Friday, December 26, 2014

Public facing hard to guess identifiers

This might take some explaining of the actual problem. When applications are reporting information I would like there to at least not be possible to guess an identifier starting at 1 and have the data end up on some other users account. My goal isn't so much to guard against somebody who is intentionally trying to do misreporting, but to make it hard enough to do for all but the determined attackers.

So how do you do this, one way is to just use GUID's for every identifier but I have always hated that and it leads to bad database design at least in my opinion. So my suggestion is to just use a simple integer identifier counting upwards internally. However whenever the identifier required to report for this is displayed to an end user I take this ID and encrypt it using a secret key with AES-256. This results in a pretty much random 16 byte array that you then encode using base 64 and present to the user. Once any reporting is done you simply do the reverse so that the ID needed to be used is the base 64 encoded encrypted value. This means that it will be almost impossible to guess a valid identifier for anything coming from the outside but internally you can still just deal with regular integers of varying size for everything.

The performance hit should be negligible since AES is implemented in hardware in recent CPU's and even without it AES is really fast.

Thursday, December 25, 2014

Dealing with timestamps

I thought I would do a detour though and share some thoughts on dealing with timestamps.

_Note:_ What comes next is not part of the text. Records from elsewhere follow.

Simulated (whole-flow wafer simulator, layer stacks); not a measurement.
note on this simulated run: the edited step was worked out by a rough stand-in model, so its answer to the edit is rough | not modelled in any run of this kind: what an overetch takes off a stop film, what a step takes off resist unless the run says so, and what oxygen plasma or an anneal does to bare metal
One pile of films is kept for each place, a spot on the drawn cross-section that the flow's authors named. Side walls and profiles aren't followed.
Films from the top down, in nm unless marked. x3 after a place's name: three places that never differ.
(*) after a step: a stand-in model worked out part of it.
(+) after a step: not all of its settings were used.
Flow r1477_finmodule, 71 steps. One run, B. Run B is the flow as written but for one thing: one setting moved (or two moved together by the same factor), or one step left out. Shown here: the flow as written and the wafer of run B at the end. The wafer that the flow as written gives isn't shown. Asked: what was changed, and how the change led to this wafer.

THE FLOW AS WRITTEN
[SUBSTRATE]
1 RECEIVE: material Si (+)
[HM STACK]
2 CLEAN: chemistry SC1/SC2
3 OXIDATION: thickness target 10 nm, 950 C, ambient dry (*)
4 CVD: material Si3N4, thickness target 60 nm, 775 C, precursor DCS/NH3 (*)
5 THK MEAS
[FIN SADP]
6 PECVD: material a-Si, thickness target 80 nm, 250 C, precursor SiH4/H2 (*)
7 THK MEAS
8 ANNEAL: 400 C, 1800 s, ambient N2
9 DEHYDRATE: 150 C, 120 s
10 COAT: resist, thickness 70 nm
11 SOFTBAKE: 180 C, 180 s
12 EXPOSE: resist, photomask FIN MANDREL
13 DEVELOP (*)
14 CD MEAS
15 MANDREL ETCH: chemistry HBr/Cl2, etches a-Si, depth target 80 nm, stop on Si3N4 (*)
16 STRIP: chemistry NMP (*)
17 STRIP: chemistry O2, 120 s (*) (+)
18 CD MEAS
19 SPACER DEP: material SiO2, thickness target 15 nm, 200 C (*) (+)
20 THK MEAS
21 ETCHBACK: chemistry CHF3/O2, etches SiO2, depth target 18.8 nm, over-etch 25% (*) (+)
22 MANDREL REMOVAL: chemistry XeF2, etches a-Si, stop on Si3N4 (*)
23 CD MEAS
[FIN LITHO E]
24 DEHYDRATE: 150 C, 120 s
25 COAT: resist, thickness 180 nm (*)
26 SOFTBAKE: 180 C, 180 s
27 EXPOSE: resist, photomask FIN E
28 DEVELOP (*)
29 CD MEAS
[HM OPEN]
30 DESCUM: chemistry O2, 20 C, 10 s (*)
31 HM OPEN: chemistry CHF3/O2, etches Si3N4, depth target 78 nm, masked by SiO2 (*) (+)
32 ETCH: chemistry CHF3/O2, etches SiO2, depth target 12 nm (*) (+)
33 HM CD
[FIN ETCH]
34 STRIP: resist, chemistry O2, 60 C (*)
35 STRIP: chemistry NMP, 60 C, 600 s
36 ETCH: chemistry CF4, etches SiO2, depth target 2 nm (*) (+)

Something to take into account dealing with timestamps reported into the system is that I can not really trust that users have their clocks running correctly. And since data can be collected offline and then submitted after the fact I need to compensate for the devices that have really weird time settings (A surprising amount of people run their machines with the clock set to 1970). I would deal with this by simply have the clock as the reporting device thinks it is at the time of submission be included as part of the submission. This will give me a delta for how much all the other included timestamps in that particular submission need to be adjusted. It will not handle the case where the user has changed their clock between the start of the data being collected and the time it was submitted, but hopefully that will be a pretty rare occurrence.

Tuesday, December 23, 2014

Fun with collations and persistence layers

So today I spent several hours trying to figure out how to get the correct collation on a SQL Server table created using the Microsoft Entity framework.

So you would think that given that I use a C# string that is UTF8 that when you create a table using this data type with the entity framework it would by default have a collation that supports Unicode more or less properly out of the box... No such luck.

And to make matters worth the Entity framework provides no provision to specify the collection used. In the end what I had to do is to run the following custom SQL on every column that I need proper unicode handling of (For me that means properly distinguishing different high code point Unicode characters as being different letters and also being case sensitive).

  ALTER TABLE {tablename}
    ALTER COLUMN {columnname}
    COLLATE Latin1_General_100_BIN2

The problem is that to do this you also need to drop any indexes that use this column before you make the change and then recreate the column (In my case since I have no deployed database yet I simply create the indexes after I have properly changed the collation). Then once I solved everything for SQL Server I had to do it all over again for MySQL (Different parts of the service runs on SQL Server and MySQL), but that was a lot easier than for SQL Server. Finally I spent some more time trying to figure out some unit tests to validate that an error in this area will not sneak in at a later date since this would be easy to forget.

I have always had a very skeptical approach to persistence layers like the Entity framework (Or indeed any other similar project like Hibernate, XPO etc...) in that I think it produces horribly inefficient database access patterns and should really only be used if you don't care at all about performance or if you are lazy.

I do like certain aspects of the Entity framework though. Specifically I do like being able to specify the database structure using LINQ instead of SQL (You generally get better compile time error checks with this) and also the migration layer for the Entity framework is pretty nice.

That said having worked on developing SQL development tools for over a decade and knowing SQL at the back of my spine I would not trust it for a second to actually generate the SQL for my database access layer. That I hand code for exactly the purposes that I need.